How To Make Money Online, Chapter Four

Instructions and Discussion

This new knol will discuss how to make money in various ways online, with instructions.


<-- Back to How To Make Money Online, Chapter Three
--> Forward to How To Make Money Online, Chapter Five

Written by Will Johnson,  Copyright 2010. All Rights Reserved

Click here to subscribe to changes to my Knols (Public Activity Feed)

O3 Have Website, Don't want my own Service or Product

So you have a website already, but now you want to make money selling something on it, but you don't know exactly what to sell.  You're not sure you want your own product or service, or maybe you're sure you don't!  Several website operators have joined affinity networks.  This is where you advertise, on your site, some other product.  When a reader sees the ad, sometimes you get a tiny token payment like maybe a penny, mostly nothing.  When the reader clicks through to the other website, sometimes you get a little payment for that, sometimes nothing.  However if the reader actually buys something off that other website, you will get credit for a percentage of that purchase.
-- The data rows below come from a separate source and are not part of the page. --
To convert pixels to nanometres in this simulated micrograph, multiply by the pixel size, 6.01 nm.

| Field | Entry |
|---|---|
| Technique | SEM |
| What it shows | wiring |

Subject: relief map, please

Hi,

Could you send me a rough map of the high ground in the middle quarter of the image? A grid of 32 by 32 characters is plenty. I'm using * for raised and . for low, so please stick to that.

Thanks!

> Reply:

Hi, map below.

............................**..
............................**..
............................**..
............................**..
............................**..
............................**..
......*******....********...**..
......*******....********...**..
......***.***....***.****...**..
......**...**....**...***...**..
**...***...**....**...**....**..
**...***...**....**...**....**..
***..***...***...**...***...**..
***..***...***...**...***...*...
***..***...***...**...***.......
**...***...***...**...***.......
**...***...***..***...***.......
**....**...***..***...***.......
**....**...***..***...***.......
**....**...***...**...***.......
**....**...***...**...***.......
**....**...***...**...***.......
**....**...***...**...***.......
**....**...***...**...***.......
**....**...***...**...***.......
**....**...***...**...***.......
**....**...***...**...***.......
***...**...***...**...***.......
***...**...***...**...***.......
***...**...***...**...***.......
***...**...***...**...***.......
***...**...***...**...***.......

A few vendors have created their own tracking networks, for example Amazon has one.  Most vendors signed up for various affinity systems which keep track of the ad placements, the click-throughs, etc.  Personally I'm not convinced that all players are operating on the level.  That is, I have a suspicious mind.  My suspicious mind says, who is auditing these players to confirm that they're paying out fairly?

Google has created a subsidiary called Adsense.  You have to go to Adsense, and sign up.  After they approve you, you will get code to stick into whatever pages you want on your website.  It will appear in a side bar next to your content and display an ad chosen by Google, that is supposed to be somehow relevant to your content.  So if you write about your trip to the Bahamas in a blog, you may see an ad that says "Book a trip now through Expedia!"  or whatever.  That's the concept anyway.  Just from the ad appearing, supposedly you'll make a tenth of a penny or something.  If your readers click-through and actually buy something, I believe you will make more, or at least could make more.

In addition to affiliate banner ads and Adsense, you can also directly sell products to others -- for others.  Amazon is the best example of how to do this, and god save them if other companies are slow to jump on this bandwagon.  You can sign up to be an Amazon Associate.  This is not the same thing as selling your used products on Amazon.  Once you have signed up to be an Amazon Associate, you can then browse, off a special page they give you, find a product and then say, "give me the code".  You cut and paste the code to a page on your site, and when you refresh, the advertisement from Amazon to sell some book or whatever you were looking for, will appear.  Any site reader who clicks on it, will be taken to Amazon, but your referrer code will be embedded in the URL.  Even if the reader does not buy that particular product, if they continue to browser Amazon, and eventually buy something, you should get a small credit for that.  At least that's the promise.

Now if we can just get the rest of the world to comprehend what an amazing revenue generator that idea was for Amazon, then we can sell all sorts of things, which we don't personally have, to others, and essentially they are being drop-shipped.  Yet the webmaster gets a credit, just for referring.  A great concept.

I've experimented with various Affinity networks, and mostly they're flat to tell you the truth.  Few clicks, almost zero sales which means almost zero income.  Interesting concept however.  You blog or create other types of pages, on whatever, and make money off ad placement.  I just joined yesterday a new one, which perhaps will be better, since it's called the Google Affiliate Network.  I pulled up various types of links and display them on a mock-up page at this link.  You can see that several big names, have signed up to be a part of it.  On that page I show Barnes and Noble, Blockbuster, Kmart and Sears.  Three of those are default type ads, the one for Sears I built myself using their ability to build your own link.  This allows you to customize a particular ad, just for your particular content instead of a generic ad.  Supposedly viewers are more inclined to click-through on a specific targeted ad.  That's the same idea behind Adsense basing their ads on your page's content.